The verdict is in on President Trump’s 2017 corporate tax cut: It didn’t work.

The tax cut’s backers said reducing the corporate tax rate from 35% to 21%would increase the average household income by $4,000, raise economic growth above 3% and even pay for itself by generating more tax revenue. As the Wall Street Journal’s Greg Ip noted in a recent column, “Nearly two years later, none of those things have happened, and there is scant sign that they will.”

This umpteenth example of the false promise of trickle-down economics raises anew questions about North Carolina’s aggressive cutting of corporate taxes. The Republican-led General Assembly started phasing in tax cuts in 2013 that now cost about $3.6 billion a year in lost revenue. The estate tax was eliminated and the progressive income tax was reduced to a flat tax, but the most dramatic cut was a reduction in the corporate tax rate. Since 2013 it has been reduced from a high of 6.9%t — then the highest in the Southeast — to 2.5% today. Among 44 states that have a corporate tax, North Carolina’s is the lowest.

What has been the effect? State employees, teachers and state services have certainly felt the reduction in state revenue. But the boom that was supposed to come with making the state more “business friendly” hasn’t happened. The economy has grown as the state’s population has increased and the national economic recovery has lifted all states, but North Carolina’s mix of tax cuts and spending austerity has produced more pain than gain.

Michael Mazerov, senior fellow with the Center on Budget and Policy Priorities, a nonpartisan research and policy institute based in Washington, D.C., analyzed data for North Carolina’s job growth and overall economic growth since passage of the tax cuts. His conclusion: “Looking back to when (the cuts) started at the end of 2013, the state has underperformed most of its neighbors in terms of overall economic growth as measured by GDP.”

In terms of gross domestic product (GDP) from the fourth quarter of 2013 through the second quarter of 2019, Mazerov said North Carolina lags behind three of its four neighboring states. North Carolina’s GDP growth was 27.2%, better than the U.S. (26.1), but less than Georgia (32.6), South Carolina (33.1) and Tennessee (29.2). North Carolina did outpace Virginia (20.9), but Virginia’s growth was skewed by changes in federal spending, particularly automatic cuts in defense spending required by sequestration.

In terms of private sector job growth since 2013, North Carolina showed a 13.9% increase, better than the U.S. average (11.9) but less than Georgia and South Carolina (both 15.3).

“The bottom line is that North Carolina, like Kansas before it, has shown that cutting taxes does not have much, if any, positive impact on job creation,” Mazerov said.

What drives state economies, he said, is state spending on education, transportation and amenities such as parks.

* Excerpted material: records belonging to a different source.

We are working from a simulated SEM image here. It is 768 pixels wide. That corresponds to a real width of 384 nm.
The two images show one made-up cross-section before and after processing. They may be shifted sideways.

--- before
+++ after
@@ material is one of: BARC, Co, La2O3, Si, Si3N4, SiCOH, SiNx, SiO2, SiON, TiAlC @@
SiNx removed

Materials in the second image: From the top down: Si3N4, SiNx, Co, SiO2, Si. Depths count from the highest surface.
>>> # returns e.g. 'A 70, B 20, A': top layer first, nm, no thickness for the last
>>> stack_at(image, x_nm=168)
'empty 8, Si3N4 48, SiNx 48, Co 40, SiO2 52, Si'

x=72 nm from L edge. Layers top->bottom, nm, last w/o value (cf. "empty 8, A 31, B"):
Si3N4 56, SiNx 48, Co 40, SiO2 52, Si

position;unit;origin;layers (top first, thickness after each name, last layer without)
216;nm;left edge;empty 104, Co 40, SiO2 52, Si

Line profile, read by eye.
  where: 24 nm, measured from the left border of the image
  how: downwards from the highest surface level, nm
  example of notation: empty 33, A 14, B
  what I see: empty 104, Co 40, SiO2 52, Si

Mazerov said, “States are shooting themselves in the foot when they cut taxes and cut back on investments in these crucial building blocks of the state economy.”

A targeted tax cut can help a struggling economy when the tax savings go to consumers who will spend it. But North Carolina’s across-the-board giveaway to corporations during a period of economic growth is not that kind of tax cut. It’s a mistake that’s holding back North Carolina. Republican lawmakers won’t admit the mistake — that’s why they keep making it. But next November, voters should correct it.